BY SALLY LANDIS BOHON

It’s a rare conversation these days that at some point doesn’t turn to the lament over the rapid disappearance of our trees going under a developer’s bulldozer. Trees: the need for — or the clearing of — have been the subject for concern in this neck of the woods for nearly 150 years.

In one sense, it was trees that created the settlement called Persimmon Hollow. Newcomers to this community may not know they are sitting on top of what was once known as “The Orange Ridge,” so-called because that lofty strip of well-drained land, roughly from DeLeon Springs to Orange City, was uniquely suited to the growing of citrus, mainly orange trees.

Spurring the migration of settlers to this area was the 1862 Homestead Act that provided any adult citizen who had not taken up arms against the government could claim 160 acres of surveyed government land, provided they lived on it or “improved” their plot. Most folk hitched up that covered wagon and headed West, but some came to Florida.

Here near the St. Johns River, they found a ridge of land thick with tall yellow pine. They cut down those pines to build their cabins and clear the land to plant their groves.

At first, it was just a dozen or so settlers, but once Henry DeLand arrived with his dream of creating a town and school and the ability to attract commerce, things changed.

The news of profits, real and potential, created “Orange Fever,” that attracted entrepreneurs seeking riches as citrus growers. Only eight years later, an 1884 artist’s map of the town shows orange groves as far as the eye can see.

Where the Putnam Hotel stood on West New York Avenue was a hotel called The DeLand Grove House, surrounded by — as you can guess — orange groves. As was St. Barnabas Episcopal Church, smack in the middle of Capt. John Rich’s groves.

But an orange tree is not a shade tree. And as the town grew, its sandy, unshaded streets became a concern. Since running a town back then wasn’t very expensive (the only person drawing a salary was the sheriff at $50 a month), around 1880 the town council adopted a plan to inspire homeowners to plant shade trees.

The ordinance allowed homeowners to take 50 cents off their property taxes for every shade tree they planted. This was a good deal, because oak trees cost very little and labor was really cheap. People started planting oak trees like crazy every 15 to 25 feet or so up and down the streets in front of their homes.

It took the town council maybe two years to rescind this tax-reduction plan because, frankly, the town was going broke!

But in the meantime, DeLand had its streets lined with oak saplings that grew and grew and grew.

There are still a few vestiges left around town of this tree-planting frenzy to enjoy: Howry Avenue is one.

As it happened, stripping the land of all those pine trees to plant orange groves took an ironic twist; the timber from those pines also built the stores that lined the Boulevard like ducks in a row.

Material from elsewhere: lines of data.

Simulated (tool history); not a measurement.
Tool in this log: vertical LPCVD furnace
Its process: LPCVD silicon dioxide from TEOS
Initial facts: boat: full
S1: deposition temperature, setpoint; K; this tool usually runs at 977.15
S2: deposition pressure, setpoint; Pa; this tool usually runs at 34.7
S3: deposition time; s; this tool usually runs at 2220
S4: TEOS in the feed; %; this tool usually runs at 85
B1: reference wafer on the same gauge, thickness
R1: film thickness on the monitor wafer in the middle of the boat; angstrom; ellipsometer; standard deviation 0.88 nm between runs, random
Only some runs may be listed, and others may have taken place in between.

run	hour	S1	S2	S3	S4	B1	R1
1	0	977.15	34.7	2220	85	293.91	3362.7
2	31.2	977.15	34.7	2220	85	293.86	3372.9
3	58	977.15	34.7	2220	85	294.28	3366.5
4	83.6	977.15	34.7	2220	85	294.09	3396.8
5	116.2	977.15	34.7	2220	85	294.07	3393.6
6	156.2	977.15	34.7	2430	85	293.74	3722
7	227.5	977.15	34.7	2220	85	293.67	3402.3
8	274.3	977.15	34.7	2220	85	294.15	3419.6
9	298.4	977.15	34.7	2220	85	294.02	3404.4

There simply is no better wood for kindling a fire than a nice fat pine and thus, on Sept. 27, 1886, it took only two hours for the city of DeLand to be reduced to ashes around 2 a.m., when, presumably, a cigar sparked into flame on the sawdust floor of the Wilcox Saloon.

PHOTO COURTESY SALLY LANDIS BOHON
ANOTHER WAY — The shaded entrance to Trails West, a community near Brandywine in north DeLand.

Imagine waking up today to find the blocks from New York to Rich avenues nearly empty of buildings. Well, that is what happened.

But that is also why DeLand now has such a distinctively charming Downtown; it was rebuilt over the next 20 years in the highly decorative Late Victorian designs of the 19th century, in fireproof red brick.

Now there is a reason the main street through town is named Woodland Boulevard. It was originally designed to have three rows of trees: one down the middle and one bordering each side. But it didn’t take too long before that middle row had to come out. Folk used them mainly to hitch their horses or wagons. and once cars began to appear, those trees were a total nuisance.

The merchants wanted them gone. As with all civic issues, the town was highly divided: those who wanted to keep the trees against those who wanted them gone. The latter won, and that was that. When I was a youngster, some of those trees were still there in the middle of the road from Plymouth Avenue north to the Daytona Highway. (International Speedway was a thing of the future.)

A member of the Mercer family, who lived near that comer, told me that they would hear at least one car a night plow into those trees as it drove north out of town.

We obviously love our trees. One can argue that the loveliest approach to town is through the Stetson University campus, which has replanted the live oaks that create a canopy across North Boulevard. And didn’t the city recently pay a local dentist $12,500 to ensure that a historic live oak wouldn’t be cut down in order to expand its bike trail?

But these are the exceptions to the clear-cutting now reducing the surrounding forests to sand. Are we losing sight of the obvious? As we lose our woods, we lose our wildlife. As we humans gain housing, the bears, deer, foxes, quail and the rest lose theirs.

Trails West stands as an example of an HOA that preserved the oaks, pines and magnolias that grace its streets. The foxes, raccoons, bears and owls swoop and prowl there by night, as the tree frogs sing. By day, the woodpeckers peck, the hawks hunt, and the cardinals and squirrels chatter and peck. The woods are essential to their well-being and to ours.

— Bohon’s grandfather Cary D. Landis, who came from Indiana to DeLand to start a law school for Stetson University, was among the founders of the Landis Graham French law firm that still serves Volusia County today. Her father, Erskine Landis, also was a lawyer with the firm.